Michaela: [00:10:26] So what do you think, can we do about that? What can we do to make it better?
Charity: [00:10:32] I feel like the first step is putting software engineers on call or at least in a position of ownership over their code. Because as it's getting harder and harder to operate software, um, it's getting harder to operate it unless you know what it is supposed to do, right? Unless you built it or unless you're updating it, and, and there's this beautiful virtuous feedback loop that gets created when the person who has that original intent in their heads is writing the code, you know, deploying it to a system, watching it, seeing how it performs. Well, real users are using it in production and fixing the problems that they see. But if you break that up so that the person who's writing the code, just kind of hits, you know, merge to master and walks away and doesn't, and doesn't follow it all the way out to production. Ooh! And if the person, who's trying to debug it doesn't have that original intent. It's just bad. You know, like there are so many pathologies that have come out of this whole, like breaking up this virtuous feedback loop and we're just starting, we're just starting to build it back up again and put people like in a position to see all the way through its life cycle.
Michaela: [00:11:46] Yeah. So I know that you aim and also measure productivity and high performance by the ability of a team to write code and ship it. Right? The, the time that actually, you know, passes from writing the piece of code that it's actually in production. That's also one of those measurements that's a very good indicator for well, for high-performing teams. Right? One of the things that I thought about is how do you think that, for example, QA departments or manual testing. How does that fit into this devOps life cycle? Where we, you know, we write the code and we ship it. When is the right time that, you know, manual testing takes place when are QA departments involved, or are they actually all obsolete, right?

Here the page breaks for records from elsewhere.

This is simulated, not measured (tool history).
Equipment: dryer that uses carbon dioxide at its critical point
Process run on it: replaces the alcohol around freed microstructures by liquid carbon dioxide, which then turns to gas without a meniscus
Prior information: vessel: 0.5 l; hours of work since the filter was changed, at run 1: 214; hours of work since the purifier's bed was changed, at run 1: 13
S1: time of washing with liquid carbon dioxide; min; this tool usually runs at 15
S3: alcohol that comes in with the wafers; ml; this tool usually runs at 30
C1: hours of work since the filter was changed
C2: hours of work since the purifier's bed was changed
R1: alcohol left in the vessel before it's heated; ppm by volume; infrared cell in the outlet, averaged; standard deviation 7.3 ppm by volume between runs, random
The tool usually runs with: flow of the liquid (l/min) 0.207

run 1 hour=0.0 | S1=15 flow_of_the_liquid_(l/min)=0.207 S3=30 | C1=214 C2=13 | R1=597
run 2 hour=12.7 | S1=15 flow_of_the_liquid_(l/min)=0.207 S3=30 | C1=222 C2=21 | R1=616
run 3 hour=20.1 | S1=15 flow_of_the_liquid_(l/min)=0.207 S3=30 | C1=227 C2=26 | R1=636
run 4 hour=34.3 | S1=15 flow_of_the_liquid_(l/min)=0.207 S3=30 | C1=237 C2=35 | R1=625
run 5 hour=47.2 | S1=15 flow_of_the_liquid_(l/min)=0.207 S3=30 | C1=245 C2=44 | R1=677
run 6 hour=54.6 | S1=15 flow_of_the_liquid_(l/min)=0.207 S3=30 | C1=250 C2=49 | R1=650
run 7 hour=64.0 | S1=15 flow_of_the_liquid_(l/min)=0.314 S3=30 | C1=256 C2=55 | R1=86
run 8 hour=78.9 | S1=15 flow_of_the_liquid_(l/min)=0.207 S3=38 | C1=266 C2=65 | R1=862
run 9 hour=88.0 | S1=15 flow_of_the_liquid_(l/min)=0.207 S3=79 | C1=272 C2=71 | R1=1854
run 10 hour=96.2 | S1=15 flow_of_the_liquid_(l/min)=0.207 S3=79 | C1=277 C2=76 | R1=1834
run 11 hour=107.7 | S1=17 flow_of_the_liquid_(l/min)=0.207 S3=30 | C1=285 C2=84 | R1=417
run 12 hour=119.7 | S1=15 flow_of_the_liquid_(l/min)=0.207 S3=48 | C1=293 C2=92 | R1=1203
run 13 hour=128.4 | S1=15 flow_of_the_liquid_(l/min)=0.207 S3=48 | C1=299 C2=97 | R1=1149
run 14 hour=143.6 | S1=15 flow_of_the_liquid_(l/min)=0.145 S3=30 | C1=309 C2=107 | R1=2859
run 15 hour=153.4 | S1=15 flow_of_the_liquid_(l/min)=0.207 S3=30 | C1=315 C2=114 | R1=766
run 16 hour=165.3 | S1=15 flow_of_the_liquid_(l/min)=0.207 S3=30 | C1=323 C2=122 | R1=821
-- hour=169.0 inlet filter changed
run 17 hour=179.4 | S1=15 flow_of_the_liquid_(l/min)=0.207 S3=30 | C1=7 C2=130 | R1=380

Charity: [00:12:33] Yeah, they're not obsolete any more than, you know, people are always proclaiming that QA is dead or ops is dead and any we've still got software and it still breaks a lot. So I guarantee you, like, there's still a need for us, but these are becoming niche specialties. Right? Um, the, the general software engineer is expected to know how to write tests and. They're increasingly in, in, in my view, um, we like, it's like the first wave of DevOps was very much about yelling at ops people to learn, to write code and like message received, you know? Yes. We all write code now, but like the second wave of DevOps is, is still in its early stages. And it's really about, okay. Software engineers, like your turn. Now it's time for you to learn to build operable services and learn what it means to operate your software and learn how to build software that is maintainable. Build software that doesn't wake you up all the time, build software that's resilient, build software that is, you know, self-healing, build software that is understandable and well instrumented and all these things. And we're very early on in that. And like, SRE's, ops people like myself are increasingly force multipliers who know how to build systems really well. Right. And, and we can help you own your software. And I think the same is true of QA, where, you know, they're experts in testing. There's a lot of depth there that the average software engineer just has no clue even exists. And so for systems that have super high quality needs, um, you know, testers can come in and consult with engineers to help them test better. As for the stuff like, manual testing and so forth I feel pretty strongly that it can't be allowed to bring up this virtuous cycle and there are a lot of ways to get code into production first, um, without necessarily turning it on for all users, you know, there's feature flags, there's, you know, progressive deployments. There's, you know, there are lots of ways to do this, that don't break that up and make it so that you can't actually like complete the loop. I don't think that most people have started really fixing the organizations, but, but they gonna have to, because the companies that do move a lot faster, experiment a lot faster, make better progress and they will out-compete the people who don't.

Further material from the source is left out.